I've been trying to get the perfect crust on my fried chicken for a while now. To be specific, I've been working on a dish called Chongqing Sichuan spicy chicken or chicken with chilies. This can be one of the most transformative experiences to ever come out of a wok, and I've been chasing a crisp, almost glassy crunch on my chicken for a long time.
But science can unlock many secrets, and cooking is science. To understand how to get the effects I want, there are a couple of universal rules of frying to nail down, according to Scott Andrew Paulson. He's a physicist at James Madison University, and he's been through a similar journey trying to create the perfect French fry.
As soon as any food drops into oil, there's that sizzle and burst of bubbles cradling your fries. "A lot of people say the oil is boiling," Paulson says. But what's actually happening, he says, is "you're boiling the water very near the surface of the food." Frying is first and foremost a dehydration process. This means that the drier your food is when you start frying, the better your crust will be.
But there's a problem. The water just below the crust of your food can't escape easily. As it vaporizes and expands, it creates a kind of bubble trapped under the oil. Aside from helping to puff up certain batters, like the pancake batter on these fried Oreos, this stops the crust from becoming very thick. You could keep it in the oil longer, but that runs the risk of overcooking.
The secret around this problem is to fry your food twice. Paulson fries his potatoes at 350 degrees for a few minutes. Then he freezes them and fries them again.
"The double fry thing works for other food, too," says Kenji Lopez-Alt, a food columnist at Serious Eats and author of The Food Lab: Better Home Cooking Through Science. Moisture in the center of the food migrates to the surface after the food cools and the surface gets soggy again. Then you boil off that moisture again on the second fry.
There are a couple of possible reasons why this works. One is there's already less water in the food after the first fry.

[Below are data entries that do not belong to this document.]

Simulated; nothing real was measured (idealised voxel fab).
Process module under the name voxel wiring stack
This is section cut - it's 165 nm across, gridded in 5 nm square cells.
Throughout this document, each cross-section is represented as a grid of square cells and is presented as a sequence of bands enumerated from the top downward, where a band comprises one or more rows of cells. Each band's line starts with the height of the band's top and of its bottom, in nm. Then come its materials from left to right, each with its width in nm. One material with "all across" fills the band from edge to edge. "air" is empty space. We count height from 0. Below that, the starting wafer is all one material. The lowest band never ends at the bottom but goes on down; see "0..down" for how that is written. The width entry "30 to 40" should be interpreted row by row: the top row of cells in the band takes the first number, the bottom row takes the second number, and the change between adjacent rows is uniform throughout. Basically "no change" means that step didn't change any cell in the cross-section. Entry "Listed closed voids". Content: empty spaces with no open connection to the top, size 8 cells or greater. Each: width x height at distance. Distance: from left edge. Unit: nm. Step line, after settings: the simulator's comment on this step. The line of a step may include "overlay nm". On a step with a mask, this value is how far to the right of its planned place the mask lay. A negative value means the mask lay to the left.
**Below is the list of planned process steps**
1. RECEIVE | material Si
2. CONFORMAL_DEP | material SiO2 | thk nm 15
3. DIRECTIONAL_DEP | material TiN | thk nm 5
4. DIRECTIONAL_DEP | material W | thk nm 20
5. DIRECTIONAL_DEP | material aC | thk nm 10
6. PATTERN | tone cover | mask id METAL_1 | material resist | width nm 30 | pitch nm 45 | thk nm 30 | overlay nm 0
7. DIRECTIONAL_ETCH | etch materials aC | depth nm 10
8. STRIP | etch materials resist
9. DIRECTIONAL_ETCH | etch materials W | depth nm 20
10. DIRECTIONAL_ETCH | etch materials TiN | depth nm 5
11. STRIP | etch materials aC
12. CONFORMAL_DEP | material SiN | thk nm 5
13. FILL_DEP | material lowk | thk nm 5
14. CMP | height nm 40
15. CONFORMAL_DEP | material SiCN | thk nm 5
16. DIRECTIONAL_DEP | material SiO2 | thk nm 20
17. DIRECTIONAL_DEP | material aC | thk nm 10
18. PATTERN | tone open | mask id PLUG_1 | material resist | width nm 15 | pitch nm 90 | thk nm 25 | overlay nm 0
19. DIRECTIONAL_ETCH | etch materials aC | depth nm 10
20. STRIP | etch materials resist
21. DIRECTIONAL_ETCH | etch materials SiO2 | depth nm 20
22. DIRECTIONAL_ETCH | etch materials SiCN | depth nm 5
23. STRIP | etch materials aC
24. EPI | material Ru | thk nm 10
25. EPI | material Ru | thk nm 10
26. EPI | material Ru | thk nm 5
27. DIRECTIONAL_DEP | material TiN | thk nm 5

The second reason is that the first fry changes the microscopic architecture of your food. During frying, oil pushes into the food through air pockets that are, in the beginning, warped and twisted channels.
As the cooking progresses, "those pathways are becoming simpler, merging with each other," explains Pawan Takhar, a food engineer at the University of Illinois, who studied the dynamics of frying potatoes. On that second fry, these straightened, simple pathways make it easier for water to escape, giving you a drier, crisper fry.
This knowledge has completely changed my chicken game.
There's one last science tip. Once the food starts to cool, that bubble of vaporized water inside your food pops and turns back into water, Takhar says. That creates a suction force that pulls any surface oil deep into the food, making it greasier. So, mop up any excess oil on the food immediately after frying.